Roger Sloan is no Chi Chi Rodriguez when it comes to celebration.

Instead of wielding his putter like a gun and dancing for joy after tapping in to win the Western Championship on Sunday at Rivershore Estates and Golf Links, the 24-year-old from Merritt calmly acknowledged the crowd — then he hugged his parents.

"My mom always jokes, 'Make sure that your first win comes when I'm around,'" said Sloan, who's mother, Cathy, followed her son from start to finish on Sunday.

"Don't take no reaction on No. 18 (as though) this isn't meaningful to me, because it really is. It's really special for me to win here."

Sloan's four-day 23-under-par total — 265 (64-70-65-66) — was three shots better than that of the Western's runner-up, Stuart Anderson of Victoria, who fired a 65 on Sunday.

The Merritt product's only bogey of the tourney — yes, he only made one bogey — came on the par-4 ninth on Thursday.

It looked like the 60-hole bogey-less streak might come to an end on Sunday on Hole 16 when Sloan, who was only two shots in the clear at the time, sprayed his tee shot into fescue.

Sloan's caddy was his father, Curtis. They had a decision to make on the challenging par 4 — should Roger try and clear a water hazard and go for the green from the thick, wet rough, or lay up and attempt to get up and down for par.

"The big thing is he hadn't bogeyed since the ninth hole on the first day but, at the same time, you have to say, 'Hey, that's not important anymore,'" Curtis said after Sunday's round. "What's important here is winning the tournament."

The conservative decision to chip out of the rough was made after a five-or-so minute conversation between Sloan and his father in the rough on 16.

A crowd of about 75 people watched as the blonde-locked sharpshooter stuck his approach shot to about five feet and drained the putt for par.

Curtis deserves credit for pulling back on the reins.

"That was my caddy's call," Sloan said. "It's a shot where I could go back right now and I could probably pull it off. But to lay up there was definitely the prudent decision."

Sloan's clutch tee shot on the par-3 17th led to a birdie, which gave the Merritt secondary graduate a three-shot cushion heading to the 18th tee.

He made a two-putt par on the par-5 18th to close the book on a tournament he will never forget.

Scott Hawley of Ottawa and Josh Habig of San Diego tied for third at 19-under par.

Sloan's victory came with it a few perks — a trophy, a bull-shaped belt buckle and, oh yeah, a cheque for $20,000.

He now sits second on the Canadian Professional Golf Tour's money list with 31,532.00. Jose de Jesus Rodriguez, who's played two more events than Sloan this season, is in first place with 52,969.55.

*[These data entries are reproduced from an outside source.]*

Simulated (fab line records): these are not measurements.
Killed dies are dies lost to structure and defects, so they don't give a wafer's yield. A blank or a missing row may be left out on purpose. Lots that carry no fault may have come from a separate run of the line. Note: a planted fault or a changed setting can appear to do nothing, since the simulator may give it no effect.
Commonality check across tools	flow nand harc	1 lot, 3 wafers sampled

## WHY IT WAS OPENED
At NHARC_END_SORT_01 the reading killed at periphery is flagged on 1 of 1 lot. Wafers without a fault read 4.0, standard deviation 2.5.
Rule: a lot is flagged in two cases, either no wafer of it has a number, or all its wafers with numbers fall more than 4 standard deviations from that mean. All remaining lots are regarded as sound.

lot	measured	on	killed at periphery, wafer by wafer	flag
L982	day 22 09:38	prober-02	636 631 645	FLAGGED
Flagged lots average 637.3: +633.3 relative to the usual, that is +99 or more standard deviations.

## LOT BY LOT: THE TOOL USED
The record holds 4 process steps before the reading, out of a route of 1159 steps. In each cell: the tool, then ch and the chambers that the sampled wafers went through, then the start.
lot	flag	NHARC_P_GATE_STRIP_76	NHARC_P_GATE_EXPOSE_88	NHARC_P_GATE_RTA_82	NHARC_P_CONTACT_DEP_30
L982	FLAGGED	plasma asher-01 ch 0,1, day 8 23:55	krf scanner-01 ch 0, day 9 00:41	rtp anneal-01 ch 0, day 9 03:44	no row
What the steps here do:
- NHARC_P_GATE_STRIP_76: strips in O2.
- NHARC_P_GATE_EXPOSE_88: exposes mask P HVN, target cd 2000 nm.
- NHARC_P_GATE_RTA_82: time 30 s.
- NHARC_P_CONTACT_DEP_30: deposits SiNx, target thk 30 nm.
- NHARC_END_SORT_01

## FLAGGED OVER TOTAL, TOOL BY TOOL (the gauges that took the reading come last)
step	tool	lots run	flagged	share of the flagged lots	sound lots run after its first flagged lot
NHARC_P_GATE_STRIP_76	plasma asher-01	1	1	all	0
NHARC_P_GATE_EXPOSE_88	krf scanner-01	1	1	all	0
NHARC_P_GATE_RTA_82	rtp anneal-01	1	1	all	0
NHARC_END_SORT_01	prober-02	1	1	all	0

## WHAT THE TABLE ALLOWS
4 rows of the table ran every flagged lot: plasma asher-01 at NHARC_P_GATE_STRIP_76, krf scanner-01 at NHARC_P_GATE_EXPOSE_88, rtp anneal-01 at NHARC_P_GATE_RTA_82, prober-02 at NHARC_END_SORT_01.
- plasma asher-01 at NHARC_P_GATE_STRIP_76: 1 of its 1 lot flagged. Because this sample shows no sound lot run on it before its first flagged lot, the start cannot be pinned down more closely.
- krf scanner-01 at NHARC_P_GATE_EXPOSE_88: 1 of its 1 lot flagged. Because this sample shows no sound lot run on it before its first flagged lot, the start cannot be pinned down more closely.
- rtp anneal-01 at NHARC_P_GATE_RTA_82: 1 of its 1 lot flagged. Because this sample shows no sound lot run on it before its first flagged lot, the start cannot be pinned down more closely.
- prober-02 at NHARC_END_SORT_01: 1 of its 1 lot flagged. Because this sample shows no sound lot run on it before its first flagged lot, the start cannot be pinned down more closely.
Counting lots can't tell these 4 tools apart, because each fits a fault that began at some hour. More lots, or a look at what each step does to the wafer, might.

It would be easy to gloat about his performance but, in Sloan's mind, the victory at Rivershore was just the start of something special.

"It's just part of a process to get myself to the top-20 in the world," Sloan said. "This is just another step — it's like graduating from high school."

Mom was gleaming after the round.

"I'm so proud of him," an emotional Cathy told KTW. "We're so proud of him."